[FrontPage] [TitleIndex] [WordIndex

Note: You are looking at a static copy of the former PineWiki site, used for class notes by James Aspnes from 2003 to 2012. Many mathematical formulas are broken, and there are likely to be other bugs as well. These will most likely not be fixed. You may be able to find more up-to-date versions of some of these notes at http://www.cs.yale.edu/homes/aspnes/#classes.

1. Bureaucratic part

This part you will not be graded on, but you should do it anyway.

Send me email. My address is <aspnes@cs.yale.edu>. In your message, include:

  1. Your name.
  2. Your status: whether you are an undergraduate, grad student, auditor, etc.
  3. Anything else you'd like to say.

2. Technical part

This part you will be graded on.

Steganography is the technique of hiding a message inside another, seemingly-innocuous message. For this assignment, your are to implement a program that extracts messages hidden in texts as described below.

2.1. The encoding

To encode a message, each character is expanded into a sequence of eight bits representing its ASCII code, with most-significant bit first. For example, the character 'R' (ASCII code 82) would be represented as the bit string 01010010. Each bit is then encoded by mapping each one to one of the first ten letters of the alphabet ('a' through 'j' or 'A' through 'J') and each 0 to some other character. This gives the first 8 characters of a line of text that is then used to encode the original character (any characters after the first 8 are ignored). So, for example, 'R' might be encoded by

Misinterpretation of this important message is encouraged!

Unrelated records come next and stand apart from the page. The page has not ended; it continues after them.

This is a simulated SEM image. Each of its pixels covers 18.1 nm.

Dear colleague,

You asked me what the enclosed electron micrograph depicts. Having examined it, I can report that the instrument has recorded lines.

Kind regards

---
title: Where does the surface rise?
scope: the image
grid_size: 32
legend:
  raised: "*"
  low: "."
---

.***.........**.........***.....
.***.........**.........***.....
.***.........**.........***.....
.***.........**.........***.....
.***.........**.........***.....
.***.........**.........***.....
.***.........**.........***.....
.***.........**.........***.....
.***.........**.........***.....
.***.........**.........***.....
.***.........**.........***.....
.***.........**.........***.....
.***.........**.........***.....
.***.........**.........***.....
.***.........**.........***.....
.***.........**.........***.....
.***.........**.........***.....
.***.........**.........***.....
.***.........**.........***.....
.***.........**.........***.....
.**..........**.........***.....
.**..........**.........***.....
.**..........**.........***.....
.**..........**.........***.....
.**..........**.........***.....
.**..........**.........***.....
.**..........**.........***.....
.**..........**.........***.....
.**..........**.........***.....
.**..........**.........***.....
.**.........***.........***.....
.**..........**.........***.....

A new line is started for each character in the original plaintext. So

Of more delight than hawks and horses be;
The more I hear and see just cause of hate?
That they behold, and see not what they see?
The dedicated words which writers use
The dear respose for limbs with travel tir'd;

encodes the bit sequences

01000010
01100001
01100011
01101111
01101110

which represent the ASCII codes for the characters Bacon, a notorious Elizabethan-era steganographer.

2.2. Your task

Write a program decode.c that reads a hidden message encoded as above from stdin, and writes the message to stdout.

2.3. Details

  1. Your program should handle lines of arbitrary length (including lines that are too short). Missing characters should be treated as zeros, so that

    We do
    think about
    things
    we do
    think about.

    decodes to PchPc.

  2. If end-of-file occurs before reaching a newline, you should not output anything for that line, even if the line has 8 or more characters.
  3. Your program should be able to handle arbitrary characters in its input and output, whether printable or not. Sending non-printable characters directly to your terminal window can have odd effects. It's safer to either redirect the output to a file (./decode < input-file > output-file) and look at the result in a text editor; or pipe the output to a program that will convert it to a more readable format (./decode < input-file | od -t x1).

2.4. Extra hints added 2012-01-18

3. Submitting your assignment

To submit your assignment, use the program /c/cs223/bin/submit on any machine in the Zoo, like this:

$ /c/cs223/bin/submit 1 decode.c
Copying decode.c
$

Here the 1 is the assignment number and decode.c is the name of your source file (which must be exactly decode.c). There is no limit to how many times you can submit your assignment, but only the last version submitted will be graded. Note that submitting your assignment after the deadline will incur a lateness penalty.

You can check that the file was copied correctly by running /c/cs223/bin/check. Additional tools for dealing with submissions are described in HowToUseTheComputingFacilities.

4. Testing your assignment

A public test script is available on the Zoo in /c/cs223/Hwk1/test.decode. You can run this with no arguments in a directory containing a file decode.c, and it will compile your program and run various cryptic tests on it. The tests used for grading may be different, so the score you get from test.decode may not accurately predict your final grade.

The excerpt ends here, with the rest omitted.